It was merely six months ago that my husband and I relaxed on a deserted beach in Maui, letting the cool Hawaiian waters kiss our toes and clear our minds. We were in honeymoon bliss, and the breaching whales and playful dolphins in the distance made our dreamlike state feel even more surreal. We spent our days whale watching and our evenings admiring sea turtles from shore, the abundant and thriving sea life quickly became the highlight and focus of our trip more so than the inland excursions and activities.
Photo by Courtney Perry
But in Honolulu, Hawaii this week, the sea life is anything but abundant and thriving. Due to a leak in Matson's harbor pipeline, 233,000 gallons of molasses spilled into the Honolulu waters killing thousands of fish, eel, crab, and other precious marine creatures. Scuba divers descended to inspect the damage and upon surfacing, worst fears were confirmed to the public. In one short, heartbreaking sentence, diver Roger White exclaimed, "everything is dead." The underwater pictures and video footage currently circulating the internet are hard to look at, and bring back memories of the devastating BP oil spill of 2010. When a disaster like this occurs, so many questions come to mind. How could this happen? What precautionary measures were not taken to prevent an accident like this? And perhaps the most important question of all, what now?

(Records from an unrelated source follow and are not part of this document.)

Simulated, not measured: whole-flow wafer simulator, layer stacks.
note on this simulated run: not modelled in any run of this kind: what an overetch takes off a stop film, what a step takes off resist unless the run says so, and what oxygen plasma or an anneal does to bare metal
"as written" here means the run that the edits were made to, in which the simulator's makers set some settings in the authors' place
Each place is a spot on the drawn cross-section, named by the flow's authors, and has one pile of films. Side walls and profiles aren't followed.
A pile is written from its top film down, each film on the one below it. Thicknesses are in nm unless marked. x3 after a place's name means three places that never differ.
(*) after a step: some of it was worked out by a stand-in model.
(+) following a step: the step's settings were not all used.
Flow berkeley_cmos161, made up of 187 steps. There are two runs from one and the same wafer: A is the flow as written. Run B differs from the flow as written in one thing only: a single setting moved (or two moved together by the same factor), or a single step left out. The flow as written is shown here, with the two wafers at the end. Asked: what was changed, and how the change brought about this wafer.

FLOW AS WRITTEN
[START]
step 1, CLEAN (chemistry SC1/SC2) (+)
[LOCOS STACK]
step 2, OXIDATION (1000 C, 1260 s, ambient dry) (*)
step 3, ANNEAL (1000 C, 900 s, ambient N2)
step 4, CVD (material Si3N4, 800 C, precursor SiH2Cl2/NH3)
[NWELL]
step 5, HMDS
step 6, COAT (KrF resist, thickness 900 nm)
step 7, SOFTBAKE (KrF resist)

Matson spokesman Jeff Hull reported that there is currently no cleanup effort taking place as there simply isn't anything that can be done. Unlike oil which sits mostly on the surface of the ocean after a spill, molasses sinks to the depths causing oxygen scarcity, quickly suffocating all kinds of sea life.
When an environmental disaster of this degree takes place, whether human-caused or not, the impact it will inevitably have on the ecosystem is always a point of focus and concern. Gary Hill, Deputy Director for the Environmental Health Division of the Health Department reported to NBC News, "This is the worst environmental damage to sea life that I have come across, and it's fair to say this is a biggie, if not the biggest that we've had to confront in the state of Hawaii."
Suddenly, images from my recent 12 days in Hawaii come rushing back as I think of the impact that this normally harmless substance will have on the environment. The diving pelicans, the colorful fish, the intelligent marine mammals, as well as the human citizens of Hawaii will all be impacted by this great disaster in some way. Hawaii's fragile tourism and fishing-based economy may also suffer as the Gulf States did following the BP oil spill. It may take years for the molasses to completely clear out of the canals and depths of the Honolulu Harbor, and the long-term effects are uncertain. The leak in the pipeline that carried the molasses has been repaired, but life is still being actively destroyed from the slow-moving sludge.
While the "green movement" has impacted millions of people and the "save our environment" slogan and signs are rampant, they are simply not enough to prevent human-caused disasters like this one. I often think of the preparatory measures taken before a commercial flight: an extensive maintenance checklist is reviewed before each and every takeoff to ensure the safety of human transport. The same courtesy should be extended to protect our oceans when a company's operations are intruding in this otherwise self-sustaining environment. While Matson claims that they have had several small ocean spills over the years and nothing comparable to this catastrophe, I pray that this will be the disaster that sparks a change in our preventative policies. After all, we are destroying what can't be replaced, and upsetting an ecosystem that cannot be easily or quickly repaired.